Friends is my ultimate favorite TV show. I grew to love it during my adolescence, and now, as an adult, I watch the entire series at least once a year, start to finish. Friends is my comfort show. I never tire of it. As it turns out, I got more out of the show than I anticipated.
I watch Friends for Chandler’s feel-good laughs, Rachel’s style evolution, and Phoebe’s carefree ways. And, having watched it so many times, I’ve learned a few lessons from the show. More than a few, actually. Here are seven relationship lessons from Friends, and I hope they help you as much as they have helped me.
Fall in Love with a Friend
This first of seven relationship lessons from Friends is one of the sweetest. Like Monica and Chandler, I married my friend. We met as coworkers, and both suffered through relationships ending around the same time. We were just friends getting to know each other and enjoying each other’s company. We soon realized we had a lot of common interests and values. Soon, our friendship grew into a crush and a romance. Five years later, we married.
Communication Is Important
Ross and Rachel’s break is the source of a lot of relationship lessons from Friends. It’s an extreme example, but so much rings true. Even 20 years later, you can ask anyone who was really to blame when Ross kissed the copy girl when he and Rachel were on a break. Ross versus Rachel. It just goes to show that communication matters and expressing your precise intentions or wants is important.
Let Go of Bad Relationships
It’s ok for a relationship to not work out. I learned, while dating, what I did and did not like/want. Sometimes a relationship just doesn’t line up with your values. Take Rachel and Barry. Rachel discovered late in their relationship that she didn’t love him or want to be a suburban housewife. Same with Monica and Richard – she wanted babies and he didn’t. A solid foundation and shared direction are needed for a relationship to succeed.
Prioritize Your Friendships
I forget where I heard it, but I heard that the happiest people in life are those who have friends. Obviously, it’s the premise of the show, but each character showed how friendship was important. Take Phoebe – she followed through with her dinner plans with Joey instead of meeting with David when he randomly showed up. I think it’s important to remember that the people who have been around the longest will likely be there when the date ends. This relationship lesson from Friends is more about friends rather than boyfriends or girlfriends, but it’s an important one to learn.

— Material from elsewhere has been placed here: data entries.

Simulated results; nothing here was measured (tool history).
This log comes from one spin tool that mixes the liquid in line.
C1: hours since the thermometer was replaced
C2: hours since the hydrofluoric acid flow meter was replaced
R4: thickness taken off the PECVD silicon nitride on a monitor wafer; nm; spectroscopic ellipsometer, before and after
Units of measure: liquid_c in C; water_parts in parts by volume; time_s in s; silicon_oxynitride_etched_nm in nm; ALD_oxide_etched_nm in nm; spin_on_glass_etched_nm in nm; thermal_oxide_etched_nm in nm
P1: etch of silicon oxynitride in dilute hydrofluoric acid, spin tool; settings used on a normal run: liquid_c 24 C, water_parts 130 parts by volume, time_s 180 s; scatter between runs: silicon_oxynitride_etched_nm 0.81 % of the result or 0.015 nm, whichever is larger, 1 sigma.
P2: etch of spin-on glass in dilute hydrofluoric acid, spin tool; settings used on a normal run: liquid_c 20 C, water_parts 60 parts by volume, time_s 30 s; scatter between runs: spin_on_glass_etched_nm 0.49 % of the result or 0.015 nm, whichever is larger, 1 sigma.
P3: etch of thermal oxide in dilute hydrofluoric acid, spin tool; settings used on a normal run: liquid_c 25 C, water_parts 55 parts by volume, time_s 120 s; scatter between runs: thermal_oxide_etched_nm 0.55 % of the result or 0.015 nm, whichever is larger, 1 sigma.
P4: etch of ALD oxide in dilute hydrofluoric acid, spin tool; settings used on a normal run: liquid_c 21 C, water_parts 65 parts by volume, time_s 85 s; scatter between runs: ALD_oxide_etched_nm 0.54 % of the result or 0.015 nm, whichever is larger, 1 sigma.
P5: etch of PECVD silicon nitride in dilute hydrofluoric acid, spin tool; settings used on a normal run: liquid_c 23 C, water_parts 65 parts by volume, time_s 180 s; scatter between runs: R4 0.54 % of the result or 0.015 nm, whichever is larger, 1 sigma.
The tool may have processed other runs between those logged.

Love is Love. An Age Gap Is OK
Aside from giant age gaps that are illegal, creepy, or unfathomable, I think age doesn’t matter. Take Frank, Phoebe’s brother, and his wife, Alice. They had a significant age gap, and their love story was genuine. They had intense love for each other, common values, and similar future plans. I was glad when Phoebe stopped trying to break them up.
It’s Ok to Be Single
I admire both Joey and Phoebe’s ability to maintain being single and not compromise themselves for a relationship. Before Mike, Phoebe never celebrated an anniversary or had relationships that lasted longer than a couple of months. She waited to find the right person for her and didn’t commit to those who weren’t right. Joey never finds love in the series, which was a lifestyle choice, and also happens in life. This relationship lesson from Friends tells you to focus on yourself and build your confidence before entering a relationship.
Love Can Happen Unexpectedly
Phoebe met Mike by chance. You may remember that Joey and Phoebe had plans to set each other up with a friend. Much to Joey’s chagrin, he forgot and randomly found a guy at the coffee shop. At first, the match did not seem like a good fit, but they soon became engaged and wedded. Considering Mike was a random find, the evolution of their relationship is unexpected. Funny how love can happen so randomly.
Sometimes You Just Need to Pivot
There are plenty of times when life doesn’t go your way. Divorce, infertility, a snowstorm on your wedding day, or a burnt turkey on Thanksgiving are all real possibilities. The important thing is that you show flexibility when it’s needed.
Other than the seven relationship lessons from Friends that I shared, what other relationship or life lessons has “Friends” taught you?